I have a new Score column at The Nation: Socialize Uber. It’s about Uber and other sharing economy companies as worker cooperatives. Normally I eyeroll when people talk about cooperatives as an economic solution, but I think there’s compelling stuff here. Given that the workers already own all the capital in the form of their cars, why aren’t they collecting all the profits? I’m particularly interested in the comparisons to the Populist movement in this new economy, as back then workers also were amazed by new technologies but also wanted fairness on the terms they could access them.
We’ve also revamped how the Score looks, particularly the online part of it, so I hope you check it out. There’s some commentary already from Will Wilkinson and Brian Dominick. It’s definitely a moment where people are thinking about this, as columns from Nathan Schneider and Trebor Scholz also came out at the same time making similar arguments about worker cooperatives.

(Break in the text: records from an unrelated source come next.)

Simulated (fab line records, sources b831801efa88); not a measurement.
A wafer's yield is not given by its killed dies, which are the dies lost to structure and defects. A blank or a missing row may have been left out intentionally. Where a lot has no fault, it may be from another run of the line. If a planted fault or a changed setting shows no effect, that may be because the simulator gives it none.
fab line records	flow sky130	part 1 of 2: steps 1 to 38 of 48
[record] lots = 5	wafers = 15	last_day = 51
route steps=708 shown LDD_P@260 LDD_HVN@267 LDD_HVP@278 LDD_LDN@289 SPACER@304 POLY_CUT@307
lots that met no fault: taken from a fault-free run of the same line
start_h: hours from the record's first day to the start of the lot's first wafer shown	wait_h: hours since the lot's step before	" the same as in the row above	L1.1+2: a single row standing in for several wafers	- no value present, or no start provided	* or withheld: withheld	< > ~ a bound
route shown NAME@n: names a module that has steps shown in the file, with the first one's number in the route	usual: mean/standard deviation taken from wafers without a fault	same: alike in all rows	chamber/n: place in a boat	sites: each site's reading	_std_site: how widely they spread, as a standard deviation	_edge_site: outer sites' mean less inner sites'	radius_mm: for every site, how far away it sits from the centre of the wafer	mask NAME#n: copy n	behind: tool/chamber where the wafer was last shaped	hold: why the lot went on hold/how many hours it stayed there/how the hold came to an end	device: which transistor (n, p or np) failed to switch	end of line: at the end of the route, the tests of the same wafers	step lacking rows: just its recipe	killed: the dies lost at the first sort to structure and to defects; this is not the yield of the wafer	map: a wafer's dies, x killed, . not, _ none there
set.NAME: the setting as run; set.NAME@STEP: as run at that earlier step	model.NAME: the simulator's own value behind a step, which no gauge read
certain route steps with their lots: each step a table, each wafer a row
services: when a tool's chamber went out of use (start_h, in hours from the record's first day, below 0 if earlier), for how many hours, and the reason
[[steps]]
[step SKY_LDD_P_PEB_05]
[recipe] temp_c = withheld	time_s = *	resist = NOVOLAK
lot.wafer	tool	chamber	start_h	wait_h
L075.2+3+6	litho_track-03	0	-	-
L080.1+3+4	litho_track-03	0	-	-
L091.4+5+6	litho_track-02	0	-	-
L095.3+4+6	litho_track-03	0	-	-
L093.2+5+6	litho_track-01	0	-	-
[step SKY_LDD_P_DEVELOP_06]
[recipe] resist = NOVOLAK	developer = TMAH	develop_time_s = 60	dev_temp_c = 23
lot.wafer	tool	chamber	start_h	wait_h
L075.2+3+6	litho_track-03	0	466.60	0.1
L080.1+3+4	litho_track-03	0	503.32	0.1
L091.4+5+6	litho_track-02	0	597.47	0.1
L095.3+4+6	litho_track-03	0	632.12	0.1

Uber is also in the news because they turned on surge pricing during a terrorist hostage situation in Sydney, Australia. This has gotten people talking about surge pricing. I don’t mind surge pricing, but the moralizing way journalists talk about it is really off-putting. Matt Bruenig has a good response to an example of this by Olivia Nuzzi (“How does the world owe you a private car, priced as you deem acceptable, that didn’t exist five years ago? […] you might consider meandering over to a country with a different economic system”).
To expand on Matt, there’s two reasons why people might want to avoid surge pricing that virtually never get discussed.
One is that people care about fairness. As Arin Dube wrote about the minimum wage, “the economists Colin F. Camerer and Ernst Fehr have documented in numerous experimental studies that the preference for fairness in transactions is strong: individuals are often willing to sacrifice their own payoffs to punish those who are seen as acting unfairly, and such punishments activate reward-related neural circuits.” This is why you see high support for the minimum wage among people who otherwise support right-wing economic ideas, as we just saw in the 2014 elections.
People care about fairness; it’s in their utility function if you prefer. It’s a funny economic argument where markets are meant to serve what people want, and producers are meant to meet those needs at the lowest possible cost, but if people want fairness built into the cost model then it’s all sneering all the time. It’s almost as if the moment is about conditioning people to serve market needs, rather than markets to serve people needs. If people demanded a cola beveridge that, say, was less sweet, would we get Daily Beast articles about “how dare you, the world doesn’t owe you a less sweet cola, move to North Korea if you want to see your market demands turn into products.” And there’s a long history of using moral persuasion to try and limit price-gouging – check out Little House on the Prairie.
But the first issue becomes more relevant with a second concern, however, and that’s the increasingly negative view of Uber’s tactics. People don’t have perfect information, and it’s reasonable that they might want to pool the risk that they’ll be targeted for price discrimination. The obvious comparison here was that early moment Amazon turned out to be charging higher prices based on your browsing history, which it promptly shut down after public outcry. (Why don’t you meander over to a different country if you don’t want Amazon data-mining your browser to rip you off?)
Why were people offended? Because in that case the price discimination just transfered the surplus from the customers to the producers – there wasn’t any allocative effect. And the same worry can carry over to surge pricing.
Without perfect information, customers don’t really know if they are getting price surged based on supply-and-demand fundamentals or on their own individual characteristics. Imagine if the algorithm increased the liklihood of price surging based on people’s past willingness to select price surging. Or because a neighborhood is more like to accept price surging. I assume we’d be mad, right? That wouldn’t have an allocative effect – it would just be ripping off those people because the code can tell they’d be willing to pay more.
Are they doing this now, or will they do this in the future? Normally trust is what would help mitigate both these worries, but with stories about “God mode” and their take-no-prisoners approach to everything, trust is in increasingly low supply.